I need to prove that $\mathcal H^s(\lambda F) = \lambda^s\mathcal H^s(F)$. Now my argument is as follows:
Let $\{U_i\}$ be a $\delta$-cover of $F$, then $\{\lambda U_i\}$ is a $\lambda\delta$-cover of $\lambda F$. So: $$\begin{align} \mathcal H^s_{\lambda\delta}(\lambda F) &= \inf\{\sum|\lambda U_i|^s:\{\lambda U_i\} \text{ is a } \lambda\delta-\text{cover of }\lambda F\} \newline &= \lambda^s\inf\{\sum|U_i|^s:\{U_i\} \text{ is a } \delta-\text{cover of }F\} \newline &=\lambda^s\mathcal H^s_\delta(F) \end{align}$$
Finally, taking $\delta\rightarrow 0$ both sides we get the required result. Is this argument correct?
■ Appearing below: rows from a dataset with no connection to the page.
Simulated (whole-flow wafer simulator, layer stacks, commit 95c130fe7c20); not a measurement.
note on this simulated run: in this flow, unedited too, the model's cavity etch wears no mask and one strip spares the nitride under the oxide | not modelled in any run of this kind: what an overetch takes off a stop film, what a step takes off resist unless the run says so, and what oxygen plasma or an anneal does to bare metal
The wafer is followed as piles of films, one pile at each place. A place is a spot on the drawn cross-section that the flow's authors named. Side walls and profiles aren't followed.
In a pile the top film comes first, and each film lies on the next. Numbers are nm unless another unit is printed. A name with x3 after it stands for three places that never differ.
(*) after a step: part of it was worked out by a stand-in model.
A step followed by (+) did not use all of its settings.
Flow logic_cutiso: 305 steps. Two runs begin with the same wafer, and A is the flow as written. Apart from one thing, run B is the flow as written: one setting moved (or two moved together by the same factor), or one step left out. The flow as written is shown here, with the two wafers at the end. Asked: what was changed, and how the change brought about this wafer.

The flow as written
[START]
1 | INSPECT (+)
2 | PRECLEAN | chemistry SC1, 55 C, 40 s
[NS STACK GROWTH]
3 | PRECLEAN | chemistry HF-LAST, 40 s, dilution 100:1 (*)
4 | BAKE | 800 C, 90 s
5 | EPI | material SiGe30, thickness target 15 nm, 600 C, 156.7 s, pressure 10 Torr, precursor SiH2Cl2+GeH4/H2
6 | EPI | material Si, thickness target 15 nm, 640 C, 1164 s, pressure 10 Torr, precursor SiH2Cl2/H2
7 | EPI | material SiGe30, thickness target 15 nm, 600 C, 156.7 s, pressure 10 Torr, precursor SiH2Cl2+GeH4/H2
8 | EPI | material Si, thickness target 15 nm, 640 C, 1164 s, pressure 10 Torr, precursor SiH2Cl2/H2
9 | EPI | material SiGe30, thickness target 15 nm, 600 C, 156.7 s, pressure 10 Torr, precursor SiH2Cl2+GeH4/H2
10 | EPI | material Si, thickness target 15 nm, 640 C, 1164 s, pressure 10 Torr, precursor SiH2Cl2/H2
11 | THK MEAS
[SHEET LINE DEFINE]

I have found a similar proof of this in Falconer's book, which goes as follows:
$$\mathcal H ^s_{\lambda\delta}(\lambda F)\leq \sum|\lambda U_i|^s=\lambda^s\sum|U_i|^s\leq\mathcal H^s_\delta(F)$$
Then the other inequality is obtained by taking $1/\lambda$ instead of $\lambda$, and taking limits of delta on both sides. I can understand the first inequality by the definition of the Hausdorff measure, since it is the infimum of all such sums. However I cannot understand the second inequality.
you have: $H^s_{\lambda\delta}(\lambda F) \leq \sum_{i} | \lambda U_i|^{s}=\lambda^{s}\sum_{i}|U_i|^{s}$
The $U_i$'s are now a $\delta$ cover for $F$, therefore you may take the infimum over all possible such covers, to obtain: $H^s_{\lambda\delta}(\lambda F) \leq\lambda^{s}H^s_{\delta}(F)$.
Now send $\delta$ to $0$ you get the one of the inequalities. You may now replace the role of $F$ and $\lambda$$F$, and $\lambda$ with $\frac{1}{\lambda}$ to get the other inequality.